'You won' says CEO of sinking billion-dollar crypto exchange as rescue attempts crumble
Crypto is a speculative and volatile industry at the best of times, but this year has arguably been its annus horribilis. The list of incidents could be its own article, but a brief highlights reel would include the $40 billion collapse of Terra, high-profile and high-profit hacks on crypto exchanges, and the ongoing decline of the entire market's value.
Today's addition is another general fall in value of cryptocurrencies, with bitcoin currently having a slight rally but having lost approximately 70% of its value from the same time last year. A metric tonne of other smaller cryptocurrencies (sometimes referred to as "shitcoins") have also plummeted in value.

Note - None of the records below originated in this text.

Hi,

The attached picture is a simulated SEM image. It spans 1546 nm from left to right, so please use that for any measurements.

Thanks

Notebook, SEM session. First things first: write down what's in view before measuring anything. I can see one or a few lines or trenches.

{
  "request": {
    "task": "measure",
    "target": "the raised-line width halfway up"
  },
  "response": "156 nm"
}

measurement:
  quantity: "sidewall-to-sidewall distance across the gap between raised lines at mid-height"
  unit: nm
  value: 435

The reason why is a crypto exchange called FTX which, following rumours it was not in the best financial health, was hit by a run: reportedly $6 billion worth of withdrawal requests over three days. To give an idea of FTX's scale, Reuters estimates that it has handled $626.69 billion in trades this year.
Following the run came the news that FTX's larger rival, Binance, would bail the company out "pending due diligence".
Well, Binance did the due diligence: and decided it couldn't touch this with a bargepole. In a statement Binance said:
"As a result of corporate due diligence, as well as the latest news reports regarding mishandled customer funds and alleged US agency investigations, we have decided that we will not pursue the potential acquisition of FTX.com [...] the issues are beyond our control or ability to help".
As regards the US agency investigations, Reuters reports that the US Securities and Exchange Commission (SEC) is looking at FTX's activities. Doubtless even more closely than they were a week ago.
To be crystal clear, FTX has not yet gone bust. But that seems inevitable.
FTX's founder Sam Bankman-Fried was once idolised in crypto circles, as both an entrepreneur and highly successful trader. Bankman-Fried has just posted a lengthy twitter thread in which he says "I fucked up" before going on to blame lots of other factors, and imply some mysterious stranger is behind the collapse. He says "we're spending the week doing everything we can to raise liquidity", but don't hold your breath.
The FTX website now has a red banner at the top saying "FTX is currently unable to process withdrawals. We strongly advise against depositing."
In a sign of just how wild this space is, venture capital firm Sequoia Capital has just written off a $210 million investment in FTX. "Based on our current understanding, we are marking our investment down to $0." $210 million just, poof, gone.
Let's end on the FTX CEO's not-mea culpa. "At some point I might have more to say about a particular sparring partner, so to speak," writes Sam Bankman-Fried. "But you know, glass houses. So for now, all I'll say is: well played; you won."
This is almost certainly a reference to Binance CEO Changpeng "CZ" Zhao, who as well as being behind the mooted rescue package was also arguably the one that caused it. A Coindesk report in early November pointed out a potential misuse of FTT, FTX's own crypto token, in order to inflate the balance sheet of another company, Alameda. To cut a long story short Zhao announced his intention to sell all Binance's holdings of FTT due to "recent revelations that came to light".
Then he had a bit of a public spat with Bankman-Fried, and the price of FTT began to tank, resulting in the $6 billion of withdrawals that put FTX on its knees. This is when Zhao announced Binance had entered a non-binding agreement to buy FTX, before today's U-turn.
It nevertheless seems incredible that the CEO of FTX, which is collapsing because it was found out, would blame this on a marketplace rival selling FTX's own crypto token: but this is crypto.
Funny thing is, immediately after the "you won" Bankman-Fried clearly had second thoughts about calling Zhao out, writing (caps his): "I WAS NOT VERY CAREFUL WITH MY WORDS HERE, AND DO NOT MEAN ANY OF THEM IN A TECHNICAL OR LEGAL SENSE."The real joke of course is on those who trusted FTX, investors large and small, and the wider crypto market which, after a year like this, is looking shaky indeed. Whatever its advocates may say about more utopian ideas of decentralisation, it's clear that speculation and greed are the true heart of cryptocurrency. There will never be a shortage of imaginary assets nor, sadly, those who can be persuaded to buy them.